I highly recommend their recordings of the other three movements too.

My suspicion is that the musicians in my photo are really in the second movement.



This is my contribution to Sepia Saturday.
Click the link for more vintage out-of-focus photos.




14 comments:

Wendy said...

Only ever one negative -- now there is a bit of obvious information that I had never thought about before, but you have given it great significance that I appreciate.

I'm amused by the pianist's feet, crossed in both plates although he shifted positions, I think. No need for loud/soft? When I took piano lessons, I thought knowing when to use the pedal was a great trick.

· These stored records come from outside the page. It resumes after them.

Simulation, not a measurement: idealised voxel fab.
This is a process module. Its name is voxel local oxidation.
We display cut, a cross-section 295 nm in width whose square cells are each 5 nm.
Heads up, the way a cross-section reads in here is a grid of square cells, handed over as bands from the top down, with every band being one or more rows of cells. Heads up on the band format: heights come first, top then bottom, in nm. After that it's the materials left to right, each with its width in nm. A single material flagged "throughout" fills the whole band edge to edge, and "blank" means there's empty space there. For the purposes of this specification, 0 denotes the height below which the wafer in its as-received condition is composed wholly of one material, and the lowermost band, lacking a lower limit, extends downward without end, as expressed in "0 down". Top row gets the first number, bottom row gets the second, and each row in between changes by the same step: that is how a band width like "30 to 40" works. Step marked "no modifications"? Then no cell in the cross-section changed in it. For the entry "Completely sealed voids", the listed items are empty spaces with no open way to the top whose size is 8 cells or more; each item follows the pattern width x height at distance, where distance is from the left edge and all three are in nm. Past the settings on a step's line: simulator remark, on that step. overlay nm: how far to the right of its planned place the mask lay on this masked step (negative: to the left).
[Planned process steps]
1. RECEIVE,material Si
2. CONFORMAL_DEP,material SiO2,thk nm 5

After listening to the performance, I am surprised no one thought to compose for this trio before - the instruments seem very compatible.

whowerethey said...

What a great post!! I have yet to master the trick of reversing the negative, but you have done it well. And a beautiful send off of music to inspire the day.

Alex Daw said...

As always, I am in awe of your detective work and knowledge...sigh....if only....

Boobook said...

Impressive detective work as always.

Sean Bentley said...

Back when I was in film school in the '70s, the class was horrified when informed that silver was running out and that soon we would no longer be able to take photographs. No one had any idea about computers and digital photography.

The Silver Fox said...

Very well researched. I'm quite impressed.

Postcardy said...

Maybe if you could identify the piano, it would indicate the country.

Deb Gould said...

My grandmother had a piano stool like that: you could spin round and round and round! Those plates are just exquisite...love them all!

Rosie said...

Great post! Amazing what could be done by then.

Nancy said...

What an interesting post, Mike. The information about the photographs itself is interesting but to learn about the music they probably played and is amazing. I always learn something when I read your Sepia Saturday posts!

TICKLEBEAR said...

I bow to you!!
That a single composition could reunite these three instruments
at the time is impressive.
And what a lovely composition.
I love Brahms!!
:)~
HUGZ

Kristin said...

Really nice that you could identify the piece of music they are playing.

Sharon said...

A really enjoyable post Mike. I have a really large box of negatives (from more recent times) which need to be converted to digital.........but can't seem to find the time to do it.

Elaine Fine said...

Perhaps there could be a clue to the identity of these musicians from the art on the walls. There's no question that the piece is Brahms. It is a posed picture, so the pianist's crossed feet are probably his resting position. I love this mystery!